Project 4: Image Warping and Mosaic

Aaron Sun 3033976755 Fall 2021

Shoot the Pictures

First we took photos which we would later rectify. This means we took photos of planes from a certain perspective, so that we could eventually warp them such that the scene was front parallel.

Then we took images which we intended to combine into mosaics:

Recover Homographies

Our problem statement is given as recovering a 3x3 matrix H = [[a, b, c], [d, e, f], [g, h, 1]] such that Hz_1 = z_2 for our set of corresponding points. When we write out the equations, we find that for a given correspondence z1 = (x1, y1) and z2 = (x2, y2):

x2 * w2 = a*x1 + b*y1 + c

y2 * w2 = d*x1 + e*y1 + f

w2 = g*x1 + h*y1 + 1

We can combine and rearrange these equations:

-x2 = -a * x1 - b * y1 - c + g * x1 * x2 + h * y1 * x2

-y2 = -d * x1 - e * y1 - f + g * x1 * y2 + h * y1 * y2

Finally we can make this a least squares problem Ax = b for x = [a, b, c, d, e, f, g]^T where each correspondence contribues in A the rows:

[[-x1, -y1, -1, 0, 0, 0, x1 * x2, y1 * x2], [0, 0, 0, -x1, -y1, -1, x2 * y2, y1 * y2]]
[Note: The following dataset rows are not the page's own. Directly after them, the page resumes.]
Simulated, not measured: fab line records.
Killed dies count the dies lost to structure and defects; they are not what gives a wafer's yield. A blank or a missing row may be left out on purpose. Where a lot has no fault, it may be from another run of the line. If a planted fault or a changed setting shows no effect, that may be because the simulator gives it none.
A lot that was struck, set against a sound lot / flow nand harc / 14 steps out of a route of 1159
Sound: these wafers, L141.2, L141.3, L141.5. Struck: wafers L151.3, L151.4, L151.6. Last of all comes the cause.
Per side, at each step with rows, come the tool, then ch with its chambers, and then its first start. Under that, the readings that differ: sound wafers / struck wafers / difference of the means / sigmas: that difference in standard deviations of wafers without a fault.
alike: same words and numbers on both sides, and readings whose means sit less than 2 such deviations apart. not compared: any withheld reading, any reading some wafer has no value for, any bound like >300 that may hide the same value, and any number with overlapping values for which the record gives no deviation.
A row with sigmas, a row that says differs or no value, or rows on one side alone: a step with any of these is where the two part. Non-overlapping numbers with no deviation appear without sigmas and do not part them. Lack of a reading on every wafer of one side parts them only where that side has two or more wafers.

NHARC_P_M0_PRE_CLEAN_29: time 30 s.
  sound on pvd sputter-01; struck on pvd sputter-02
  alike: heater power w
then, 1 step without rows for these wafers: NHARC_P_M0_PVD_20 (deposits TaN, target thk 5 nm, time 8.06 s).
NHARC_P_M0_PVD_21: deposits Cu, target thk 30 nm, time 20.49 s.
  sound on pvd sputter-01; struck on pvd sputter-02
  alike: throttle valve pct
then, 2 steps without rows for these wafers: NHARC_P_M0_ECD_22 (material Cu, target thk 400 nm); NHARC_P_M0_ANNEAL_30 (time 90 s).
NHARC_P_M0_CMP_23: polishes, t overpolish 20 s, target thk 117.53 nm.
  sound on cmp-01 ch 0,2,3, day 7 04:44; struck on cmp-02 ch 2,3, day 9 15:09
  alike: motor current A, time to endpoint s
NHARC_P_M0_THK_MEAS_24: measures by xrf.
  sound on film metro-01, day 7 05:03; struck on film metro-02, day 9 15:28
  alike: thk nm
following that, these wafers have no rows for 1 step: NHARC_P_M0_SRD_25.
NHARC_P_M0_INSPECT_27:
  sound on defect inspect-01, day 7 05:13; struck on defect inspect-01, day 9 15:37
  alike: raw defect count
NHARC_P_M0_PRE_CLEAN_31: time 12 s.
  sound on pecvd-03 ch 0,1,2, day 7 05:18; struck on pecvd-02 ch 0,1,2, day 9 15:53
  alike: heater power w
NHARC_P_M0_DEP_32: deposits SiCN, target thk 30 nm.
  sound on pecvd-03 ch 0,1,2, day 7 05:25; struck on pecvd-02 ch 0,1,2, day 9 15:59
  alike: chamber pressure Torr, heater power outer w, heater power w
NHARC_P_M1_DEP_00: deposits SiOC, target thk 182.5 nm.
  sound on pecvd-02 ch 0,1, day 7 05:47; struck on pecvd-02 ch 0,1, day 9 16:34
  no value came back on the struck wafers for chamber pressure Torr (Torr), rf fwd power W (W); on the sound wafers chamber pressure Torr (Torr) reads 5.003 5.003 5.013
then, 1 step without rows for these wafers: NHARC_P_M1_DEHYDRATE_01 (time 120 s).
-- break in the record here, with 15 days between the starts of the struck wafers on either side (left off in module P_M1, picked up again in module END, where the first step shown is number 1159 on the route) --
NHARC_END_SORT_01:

and these match rows in b:

[[-x2], [-y2]].

Warp the Images

Then we warped the images using the homographies we recovered. To do this, we took the homography and applied it to the 4 corners of the input image. Then we ued the inverse of the homography to find where in the original image each pixel in the output mapped to. Finally using bilinear interpolation we found the values of each pixel.

Let's look at our results for rectifying images. First, let's look at the sheet of paper on the table.

We mapped the corners of the piece of paper to the points [0, 0], [11, 0], [11, 8.5], [0, 8.5] (scaled by a fixed constant). This is making use of the fact that we know the actual size of the paper. The output paper comes out very nicely. Let's look at it a bit more closely:

Wow it looks great! We can even read the notes as if we were looking straight at the page.

Let's try the same thing with the keyboard. I estimated the keyboard to have a width to height ratio of 10:3.

And now looking more closely at the keyboard itself:

Blending the Images into a Mosaic

Now we can pick points as correspondences between our images and combine them into mosaics.

We first find the homography H to map image 1 to image 2. Then once image 1 is in "image 2 space" we combine the images. The combining process involves using the blending procedure from project 2.

Choosing a mask automatically was a bit more tricky. First, we set a mask of all zeros. Then, we set pixels in which image 1 is nonzero but image 2 is zero to be 1.

We want the mask to be in the overlap between the images for good blending, so we need to extend the mask. To do this, we repeatedly dilate the image using a 3x3 convolution. We repeat this 20 times.

Then we blend the image as in project 2. Notably we used sigma = 3 and a pyramid of height = 2 in order to save time. This gives us the resulting images we desire.

Doe library, in a wide view:

The full toprope wall at Pacific Pipe in a single image:

Staircase in Physics building. Here, my phone camera changed settings between the two images, causing drastic lighting differences between the two. However otherwise the image came out well.

What I learned

From this part, I learned that images need to be very well aligned in order to find homographies appropriately. I originally spent a very long time trying to generate a mosaic using another pair of images, but I was unable to do so (or figure out why it didn't work). It must've been because the images weren't taken from the same point, since when I simply took a new image it worked instantly. The lesson is to always try on various data points before drawing any conclusions.